Free + clear: Beyond the core
Winston Churchill once observed that “the Balkans produce more history than they can consume.” During the 2016 election cycle, it became evident that North Carolina produces more politics than we can consume locally. Our races for president, U.S. Senate, governor and even state legislature made headlines and newscasts across the country — as did a wave of disasters that were natural (Hurricane Matthew), social (the riots following the police-related shooting in Charlotte) and political (the tussle between Charlotte and the General Assembly that resulted in House Bill 2).
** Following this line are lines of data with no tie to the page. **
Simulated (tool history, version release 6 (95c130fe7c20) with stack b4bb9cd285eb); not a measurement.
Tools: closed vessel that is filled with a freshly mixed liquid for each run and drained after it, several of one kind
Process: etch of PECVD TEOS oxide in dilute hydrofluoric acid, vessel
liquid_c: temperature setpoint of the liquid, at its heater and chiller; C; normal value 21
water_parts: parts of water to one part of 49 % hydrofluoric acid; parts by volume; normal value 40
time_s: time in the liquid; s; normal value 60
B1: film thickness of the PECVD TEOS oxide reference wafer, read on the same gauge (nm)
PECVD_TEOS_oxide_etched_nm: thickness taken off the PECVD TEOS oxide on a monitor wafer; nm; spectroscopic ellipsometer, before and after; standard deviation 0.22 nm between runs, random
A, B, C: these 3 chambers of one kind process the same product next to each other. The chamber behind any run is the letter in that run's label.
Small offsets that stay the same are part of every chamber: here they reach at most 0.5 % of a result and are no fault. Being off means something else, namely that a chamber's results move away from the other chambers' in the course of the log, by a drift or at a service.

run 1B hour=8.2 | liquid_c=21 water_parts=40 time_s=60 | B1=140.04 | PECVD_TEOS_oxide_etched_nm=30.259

Some of the resulting journalism and analysis shed great light on the fascinating history and uncertain future of our state. Some of it properly described North Carolina politics, in all its competitiveness and complexity, as a microcosm of national trends. Other coverage was superficial and shoddy, none more so than the frequent assertion that our electoral contests and political conflicts were all about divisions between urban and rural.
Truly urban places — those with population densities well north of 1,000 people per square mile — remain relatively rare in North Carolina, although there are certainly more than in the past. Some analysts use a looser definition of 750 people per square mile. By that measure, six North Carolina counties qualify as urban: Mecklenburg, Wake, Durham, New Hanover, Guilford and Forsyth. Of course, many people in those counties live in suburbs or traditional small towns, but if we go with this standard, then about 36% of the votes cast in the 2016 elections came from urban counties, roughly the same proportion as in the 2012 elections.
Democrats outpoll Republicans in these places. But unless the proportions become more gargantuan, Democrats can’t win competitive statewide elections just by turning out their urban base. During the 2016 campaigns, more than one out-of-state reporter asked me if North Carolina politics really just comes down to what happens in fast-growing Wake and Mecklenburg. “Democrats better hope not,” I replied, “because if that’s true, they’ll be crushed.”
Roy Cooper was one Democrat who knew better. A native of the eastern North Carolina community of Rocky Mount, which he represented in the state legislature for many years before his election as attorney general in 2000, Cooper recognized that the 80% of voters who live somewhere other than Wake and Mecklenburg still mattered. His gubernatorial campaign didn’t just hope to turn out the modern Democratic base. It also targeted older Democrats in rural communities who had long histories before 2012 of voting Republican for president and Democratic for governor, as well as suburban voters, often younger or born elsewhere, who might split their tickets on the basis of issues such as education funding or HB2.
The result was that Pat McCrory got about 63,000 fewer votes than Donald Trump did in North Carolina, while Cooper outpolled Hillary Clinton by nearly 120,000. This differential didn’t present itself in Wake and Mecklenburg, where McCrory outpolled Trump (but fell significantly short of his 2012 numbers). Among North Carolina voters who identified themselves as urban in exit polls, Cooper and Clinton both got 61% of the vote. Among suburban voters, Cooper won 39% to Clinton’s 37%. Among rural voters, Cooper won 44% to Clinton’s 40%.
Every Democrat running statewide in North Carolina won the urban vote convincingly. But most lost their races. That’s because nearly two-thirds of the state’s voters live in suburbs, small cities, small towns or rural communities. Successful Republicans run up the score there. Competitive Democrats stop them.